After Libya, the UN Must Adopt a More Reasonable Approach to Post Conflict Resolutions

Those expecting UN Secretary General, Ban Ki-moon to use his second term as a period of quiet consolidation, before beginning the slow process of winding down, were in for a surprise as the New Year began.

Those expecting UN Secretary General, Ban Ki-moon to use his second term as a period of quiet consolidation, before beginning the slow process of winding down, were in for a surprise as the New Year began.

The 67 year old instead announced his priorities, aimed primarily at fostering the Arab Spring and helping the process of democratisation globally. Ambitious, as well as risky, Ban has the confidence of knowing that he will not have to seek election again, and he also knows that his agenda is both hugely relevant and popular. The Secretary General has nailed his colours to the mast as essentially a 'man of the people'.

Beleaguered despots throughout the Middle East and beyond now know that the United Nations will not be silent when the human rights of their citizens are abused. And Ban has not been slow in defending the record of the United Nations in Libya, particularly Resolution 1973. Had the UN Security Council, under Ban's leadership, not moved to institute that resolution and 'Responsibility to Protect', Colonel Gadaffi would have likely proceeded with his threat to dismantle Libya's second city, Benghazi, brick by brick.

For the record UN Security Council Resolution 1973 passed with 10 votes in favour, with five abstentions (Brazil, China, Germany, India, Russian Federation). It authorised member States to take all necessary measures to protect civilians under threat of attack in the country, including Benghazi, while excluding a foreign occupation force of any form on any part of Libyan territory. It also requested those countries taking military action individually or collectively "to immediately inform the Secretary-General of such measures". Furthermore the resolution requested "that Member States should inform the Secretary-General immediately of the measures they take" and UN teams "will assess conditions and advise on humanitarian needs and threats in all areas affected by the conflict."

The military success of NATO in Libya does not mean that the UN will necessarily countenance similar tactics in altogether more complex Syria. Nor is Secretary General Ban Ki-moon and the UN going to allow itself to be conveniently shoe horned into being depicted as agents for forcible regime change. Libya was in some respects a special case. However, what is apparent is that despite the UN's best endeavours Libya remains an unstable state and is still a threat to itself and the wider international community. The towns and oilfields are now littered with even more lethal unexploded ordinance than that which still remains from World War Two.

And this is where the UN's post conflict dilemma lies; how does it determine the likely long term effect of Resolution 1973? How much thought and planning has gone into cleaning up after the conflict has taken place? And what can the UN do to encourage the international community, and specifically members of the UN Security Council to destroy unexploded mines and bombs and collect the guns and ammunition before they end up in another giant arms bazaar?

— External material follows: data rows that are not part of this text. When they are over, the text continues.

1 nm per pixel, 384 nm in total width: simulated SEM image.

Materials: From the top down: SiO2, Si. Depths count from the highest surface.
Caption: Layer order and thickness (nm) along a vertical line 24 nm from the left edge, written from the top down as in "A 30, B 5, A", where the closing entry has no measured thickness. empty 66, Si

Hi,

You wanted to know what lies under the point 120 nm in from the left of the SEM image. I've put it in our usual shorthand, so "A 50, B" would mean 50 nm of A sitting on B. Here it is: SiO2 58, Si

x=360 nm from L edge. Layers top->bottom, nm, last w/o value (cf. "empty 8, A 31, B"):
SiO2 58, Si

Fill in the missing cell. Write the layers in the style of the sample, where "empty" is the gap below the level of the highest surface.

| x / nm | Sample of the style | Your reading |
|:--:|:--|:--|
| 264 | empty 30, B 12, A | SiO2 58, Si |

In the case of Libya very little has been done to prevent weapons getting into the wrong hands. "We have been one of the main beneficiaries of the revolutions in the Arab world," Mokhtar Belmokhtar, a leader of the north Africa based Al Qaeda in the Islamic Maghreb [AQIM], told the Mauritanian news agency ANI. He made this claim days after the United Nations Security Council unanimously adopted a resolution calling on Libya and its neighbours to secure the loose weapons - including some 20,000 man-portable surface-to-air missiles - before they fell into the hands of terrorists. The resolution specifically mentioned AQIM as a dangerous potential beneficiary.

Perhaps today's political leaders need to understand that while the military option may be an option of last resort, it is nonetheless a political decision that authorises military action. It follows that political leaders should therefore take responsibility for clearing up after they have achieved their military objectives. And if they don't, the United Nations needs to be able to ensure that they do.

Sadly, now that the UN mission in Libya has apparently been accomplished, the Libya Contact Group partners seem more eager to claim their economic spoils. France's Total has been promised to double their share of Libyan oil to 35%, Italy's Eni has provided Libya with a new Oil Minister and Anglo-America's BP and Exxon Mobil are ready to get for major expansion.

While the large Western corporations move back into Libya, Libyans seem unlikely to hand in weapons or help remove mines that protect their townships until their overall safety and security situation has been improved.

Until this does begin to happen Libyan civilians and foreign oil company workers will remain at risk and the country's economic recovery will remain on hold until the land is cleared of unwanted weapons and armed militias. Offering Western expertise in conflict resolution is unlikely to be taken remotely seriously by ordinary Libyans.

In light of the lessons learned by Libya's Arab Spring, it is now time that UN member states adopt a more responsible approach to the aftermath of UN resolutions that authorise military action and post conflict resolution.

That approach may have to come from UN Secretary General Ban Ki-moon who is not afraid of showing leadership and sometimes spelling out some uncomfortable truths.